As hundreds of same-sex couples in Washington, Maine and Maryland eagerly await the opportunity to exchange wedding vows, the nation’s highest court accepted two cases regarding such unions.

The nine justices are encouraged to review the photographs from those joyous ceremonies to understand where the country is headed, and how far politics, public opinion and, yes, the law has come.

One case involves the 1996 Defense of Marriage Act, which sought to put the federal imprimatur on marriage defined as an institution between one man and one woman.

With nine states and the District of Columbia now recognizing same-sex marriage, the federal law denies legally married couples rights and access to hundreds of benefits and prerogatives.

The United States got by for 200-plus years without federal interference in defining a valid marriage. The Defense of Marriage Act was an intrusion.

Eliminating DOMA touches on many issues for gay and lesbian families, from taxes to Social Security benefits. Another less-recognized benefit is immigration law related to married couples.

Repeal of that law, by California’s Proposition 8, was also accepted for review. The judicial matrix for same-sex marriage, and arguments for marriage as a fundamental right, could get more legally complex.

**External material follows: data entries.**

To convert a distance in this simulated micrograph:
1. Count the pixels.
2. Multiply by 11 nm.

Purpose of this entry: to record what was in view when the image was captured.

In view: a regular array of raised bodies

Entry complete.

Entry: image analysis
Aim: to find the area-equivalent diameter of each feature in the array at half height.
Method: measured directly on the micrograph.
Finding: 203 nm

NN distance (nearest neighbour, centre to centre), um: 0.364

The high court could defer to lower court findings and agree that Proposition 8 overstepped, but say the ruling applies only to California. The court could decide that Proposition 8 violates the Constitution and puts the laws in some 31 states that ban same-sex marriage at risk.

The court also could recognize life as it is in the 21st century. Marriage is a fundamental right, and a group of citizens and their families have been discriminated against. It should do the right thing.

A ruling is expected in June, traditionally a great month for weddings. Perfect.